Japanese data releases continue unabated by the summer lull as this week’s calendar includes the preliminary GDP print for the second quarter of 2023 and the July national inflation report. Barring a plethora of upside data surprises, only the resurfacing of the intervention rumours could provide a helping hand to the yen, especially against the euro.
BoJ is still on the sidelines
Following the disappointing July 28 meeting, the BoJ appears to observe a quiet period of analysing incoming data and preparing for the usually market-moving and thought-provoking Jackson Hole gathering held in late-August. With the yen suffering from the lack of significant BoJ announcements, but the 10-year Japanese bond behaving well lately, there is a growing possibility of intervention rumours taking over the market again. While the US dollar-yen pair is the key factor in the Ministry of Finance’s decision to order such an intervention, euro-yen is getting dangerously close to testing the February 22, 2007 high of 159.64 and thus raising a few eyebrows at the MoF halls.
Maybe data releases could offer some reprieve
Amidst this environment, the economic data calendar is rather full this week. On Tuesday, we will get the preliminary GDP result for the second quarter of 2023. The market is expecting another impressive report with the annualized figure seen at 3.1%, up from 2.7% in the previous quarter.
As a comparison, the preliminary US GDP print came at 2.4% YoY quarterly annualized growth and Germany recorded another negative quarter, with the euro area aggregate figures kept in positive territory due to the strong performance of France. Interestingly, these mixed GDP results raise questions on the likely global growth figures achieved if China manages to overcome its current domestic issues. Maybe this week’s Chinese data could finally offer some further valuable insight on the underlying economic developments there.
Returning to the Japanese data, and the BoJ hawks are probably smiling after last week’s decent labour cash earnings print. This is one of the few bright spots in the data calendar but clearly not enough to push the BoJ into announcing a much-discussed rate hike. Only the inflation report possesses this unique power and on Friday we will be updated on the national inflation figures for the month of July.
While the headline CPI did not reach levels seen in both the US and the euro area, it remains at a respectable rate and not that far from its recent peak of 4.3% YoY growth. Some early market forecasts point to a 2.5% YoY increase for July, but there is some positive momentum coming from the producer price index (PPI) recording strong yearly increases, despite its recent easing trend.
From the BoJ’s perspective, it is crucial for the headline figures to remain around 3%. An extended series of 3% inflation prints could gradually be engraved in the public’s mind, eventually allowing the BoJ to escape from its extra loose monetary policy stance.
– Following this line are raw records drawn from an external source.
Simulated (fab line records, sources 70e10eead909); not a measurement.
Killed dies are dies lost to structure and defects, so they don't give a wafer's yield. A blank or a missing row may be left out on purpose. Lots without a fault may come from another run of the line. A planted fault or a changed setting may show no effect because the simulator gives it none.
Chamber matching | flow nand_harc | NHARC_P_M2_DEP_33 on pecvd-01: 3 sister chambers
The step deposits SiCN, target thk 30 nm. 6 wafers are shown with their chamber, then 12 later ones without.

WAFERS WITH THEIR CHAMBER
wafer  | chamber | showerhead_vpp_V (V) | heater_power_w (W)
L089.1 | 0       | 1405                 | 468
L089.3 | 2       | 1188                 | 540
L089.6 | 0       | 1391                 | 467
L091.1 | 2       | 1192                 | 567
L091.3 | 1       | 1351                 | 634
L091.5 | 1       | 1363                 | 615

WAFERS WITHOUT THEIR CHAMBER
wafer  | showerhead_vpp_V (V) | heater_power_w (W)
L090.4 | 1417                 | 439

The market’s eyes will also be on the two core indicators published with the national CPI component, excluding food, seen rising by 3.1% in July, a tad below its June 2023 high of 3.3%. Interestingly, when examining Chart 1 below, it is obvious that there is a considerable time lag, around 9–15 months to be more precise, between the headline PPI and the core CPI indicator (excluding food and energy). This probably means that this indicator might not have peaked yet and thus some sort of policy tightening could still be on the table.
Euro-yen at record high
The yen continues to suffer against most developed-market currencies. The euro-yen pair made a new 16-year high and looks ready to test the February 22, 2007 high at 159.64. This performance is clearly the product of the divergent monetary policy strategies and the BoJ’s unwillingness to keep the door open to a hawkish rate move down the road. A strong set of data releases this week could allow for a small pullback below the recent 157.99 high, but the yen needs a lot more to reverse the current strong bullish trend in euro-yen.